Living with the Truth Stranger than Fiction This Is Not About What You Think Milligan and Murphy Making Sense

Wednesday 20 January 2016

#612


Surrogate



I knew what he wanted:
he wanted me.

No; that's too crude.
He wanted a part of me.

Still less: just to use.
No; that's still vulgar.

He wanted to be held
and yet I denied him.

And he could not take it
even though he tried.

So why am I not flattered
that he chose me?


11 November 1986
  
 

I don’t have a type. Some men do. Or if I do have a type it’s ‘female’. I like women of all sorts and when I line up all the women I’ve ever had any kind of relationship with or attraction to about the only thing they have in common is that they’re women. Or girls. At the start they were just girls but that was okay because I was just a boy. Even then I was a loyal sort. Between the ages of eleven and fifteen I “fell in love”—let us not debate the expression (I was sincere at the time)—with only two girls and, to be honest, I never really got over either of them. I’m not actually sure I’ve ever got over any of the women in my life. I’ve moved on or they’ve moved on or life made things impossible. Life does that.

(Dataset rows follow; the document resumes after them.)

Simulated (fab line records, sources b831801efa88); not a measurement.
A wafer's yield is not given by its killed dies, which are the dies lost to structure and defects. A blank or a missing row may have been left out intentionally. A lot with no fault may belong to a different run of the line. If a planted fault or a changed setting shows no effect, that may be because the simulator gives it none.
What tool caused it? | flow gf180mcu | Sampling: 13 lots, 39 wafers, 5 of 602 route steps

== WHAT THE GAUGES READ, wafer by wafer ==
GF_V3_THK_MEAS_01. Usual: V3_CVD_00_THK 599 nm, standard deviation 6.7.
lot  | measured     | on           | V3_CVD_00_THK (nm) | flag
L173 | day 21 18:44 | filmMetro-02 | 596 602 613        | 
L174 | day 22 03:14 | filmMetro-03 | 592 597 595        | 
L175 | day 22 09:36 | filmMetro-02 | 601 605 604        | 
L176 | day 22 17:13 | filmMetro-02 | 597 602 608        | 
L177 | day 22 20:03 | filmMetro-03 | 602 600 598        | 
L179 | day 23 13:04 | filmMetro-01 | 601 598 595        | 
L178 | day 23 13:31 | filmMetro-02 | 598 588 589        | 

What is a surrogate? Nowadays we tend to associate the word with a woman who hires out her womb so another couple can have a child. That’s not what I’m on about here. Because of circumstances F. and I were not able to be together as much as we wanted. She had kids who kept her occupied and being busy is a decent enough distraction, a kind of company, but I was often alone and lonely and so I found myself looking to others to fill the gap where F. should’ve been. Stand-ins. Proxies. Stopgaps. Surrogates. Most never realised and that was just as well—no one likes to be second choice—but M. did. The poem’s not dedicated to her but it should’ve been; ‘Scars’ (#613) is.

3 comments:

Kass said...

Oh dear, we're all so pathetic (not to be taken too seriously since I just watched a video of Sarah Palin endorsing Donald Trump).

Jim Murdoch said...

Politics is a strange world, Kass. It certainly attracts strange people but it’s just a job like any other job. You’d think. I’ve sat on both sides of the interview desk and know full well that the best qualified person doesn’t always get the job. One of the reasons the wrong people are hired is the wrong people do the hiring. In the case of politicians it’s the public who get to do the hiring and can you think of a less qualified bunch of people to hire anyone? What do we know about government? The idea of democracy is a good one but I’m not sure about it in practice. The simple fact is that Donald Trump could conceivably be elected president and that is a scary prospect. Now if he had to submit a résumé and be interviewed by, say, members of the Supreme Court, a few top bankers and a couple of university professors then that’d be a different matter. One of the reasons Labour didn’t get in in England last year was because the public couldn’t see Ed Milliband as Prime Minister. It had nothing to do with his (or, more importantly, his party’s) abilities. They just didn’t like the cut of his jib and that’s no way to run a country.

Kass said...

Jim, love that expression, "the cut of his jib." - Had to look it up. Now I feel smart enough to run for office.